Most importantly it needs to communicate. If it’s back to somnambulant business as usual, I’m off the bus.

Monday, 29 March 2010

Co-operating on carbon in Moss Side

A few years ago we (Creative Concern and chums) launched Manchester is My Planet to generally positive noises nationally and regionally; the key to the whole endeavour was the very simple idea that a big, hairy, global problem like climate change possibly could be solved if you made it local, relevant and fused to a greater sense of civic pride. Later on this was an approach which we also adopted when helping to get Foundation launched.

It's a straighforward bit of thinking: climate change and melting planet - very scary - can result in paralysis through fear and dispair - not good! Local action, down your street, by people you recognise is not scary but really 'do-able'. People not scared. People empowered. Planet saved.

That's the theory, and I reckon it's sound.

Anyway the latest outing for this thinking is the fabulous new Carbon Co-op in South Manchester (more specifically Moss Side). The idea is a new, low carbon social enterprise that helps neighbourhoods co-operate to save energy and money. The Co-op launched on Saturday and will kick off across two Moss Side streets with residents working together on bulk-buying low carbon technologies, insulation, energy monitors and other such green gizmos.

The Carbon Co-op is being supported by NESTA's Big Green Challenge Fund and Manchester City Council's Carbon Innovation Fund and it includes a very good 'manual for living' that I'd recommend to anyone. Having tried on many an occasion to make climate change palatable, understandable and compelling on the printed page, I love to see it done well, and right. The project has a bunch of other people I respect involved, including one of the team behind 'Wythenshawe Forever' (Jonathan Atkinson) and the brilliant Charlie Baker from Urbed.

Tuesday, 16 March 2010

Can culture (help to) save the world?

Can culture help to save the world? That was the theme of a presentation I gave this week to Renaissance Northwest, the collective of museums, galleries and libraries across England's Northwest.

Monday, 8 March 2010

Clean city and the purpose of communications

Is advertising an accident of capitalism? Is pervasive commercial marketing simply visual pollution that should be curtailed? Is the point of our industry (design, marketing, communications) to connect people and ideas together more strongly, rather than to serve those very paymasters who would simply like to shift stock and bolster their bottom line? None of these questions are new, but they have an added relevance at the moment and they’re playing on my mind on an almost daily basis.
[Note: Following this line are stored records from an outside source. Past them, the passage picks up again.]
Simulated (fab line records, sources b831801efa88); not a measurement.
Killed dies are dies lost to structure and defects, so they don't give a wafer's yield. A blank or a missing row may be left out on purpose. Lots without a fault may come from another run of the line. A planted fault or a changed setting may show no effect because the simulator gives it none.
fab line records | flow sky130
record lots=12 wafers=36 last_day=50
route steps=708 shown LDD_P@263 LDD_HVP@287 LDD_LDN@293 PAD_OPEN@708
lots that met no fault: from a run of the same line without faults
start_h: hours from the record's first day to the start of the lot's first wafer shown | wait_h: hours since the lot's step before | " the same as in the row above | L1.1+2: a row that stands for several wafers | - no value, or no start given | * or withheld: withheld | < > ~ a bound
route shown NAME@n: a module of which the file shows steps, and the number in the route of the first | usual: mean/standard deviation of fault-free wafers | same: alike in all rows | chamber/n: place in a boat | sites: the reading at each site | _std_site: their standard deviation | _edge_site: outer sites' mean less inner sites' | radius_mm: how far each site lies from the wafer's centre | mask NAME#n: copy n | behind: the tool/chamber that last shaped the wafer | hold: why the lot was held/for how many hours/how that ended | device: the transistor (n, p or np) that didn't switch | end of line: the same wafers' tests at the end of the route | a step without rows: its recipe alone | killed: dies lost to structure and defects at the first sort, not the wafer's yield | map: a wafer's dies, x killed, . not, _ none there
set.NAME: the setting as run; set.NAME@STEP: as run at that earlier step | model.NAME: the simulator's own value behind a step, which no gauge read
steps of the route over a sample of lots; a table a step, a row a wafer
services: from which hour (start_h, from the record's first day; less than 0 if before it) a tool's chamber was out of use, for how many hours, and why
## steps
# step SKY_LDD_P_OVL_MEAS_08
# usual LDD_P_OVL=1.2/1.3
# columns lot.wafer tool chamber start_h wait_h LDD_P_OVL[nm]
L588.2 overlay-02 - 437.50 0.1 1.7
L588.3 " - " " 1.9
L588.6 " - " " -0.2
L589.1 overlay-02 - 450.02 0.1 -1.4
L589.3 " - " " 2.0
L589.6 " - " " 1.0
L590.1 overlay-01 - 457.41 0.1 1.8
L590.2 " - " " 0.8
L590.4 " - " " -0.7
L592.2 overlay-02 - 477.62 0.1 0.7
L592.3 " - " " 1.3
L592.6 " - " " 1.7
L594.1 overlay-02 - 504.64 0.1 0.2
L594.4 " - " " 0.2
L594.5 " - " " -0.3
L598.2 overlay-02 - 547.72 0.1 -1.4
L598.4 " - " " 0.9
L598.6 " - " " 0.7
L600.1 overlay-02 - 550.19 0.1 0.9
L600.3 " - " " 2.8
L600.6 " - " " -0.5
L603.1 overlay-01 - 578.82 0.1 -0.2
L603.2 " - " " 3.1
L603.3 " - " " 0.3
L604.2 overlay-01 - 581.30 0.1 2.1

It always pays to pick up an old, but trusted, book and remind yourself that stronger and more experience minds have wrestled with critical philosophical questions time and again; they may even have pinned down an answer or two. So I’m back with Raymond Williams, the man who shaped 1960s Cultural Theory. His 1962 book ‘Communications’ is helping me to shape some of my thinking about what our business, communications, is for, in the light of the current (overdue) debate about new economic models and prosperity without growth. Here are some of his opening words in the book, and as you’ll see, they have stood the test of time:

“In our own generation, there has been a dramatic tightening of interest in this world of communications. The development of powerful new means of communication has coincided, historically, with the extension of democracy and with the attempts, by many kinds of ruling group, to control and manage democracy.”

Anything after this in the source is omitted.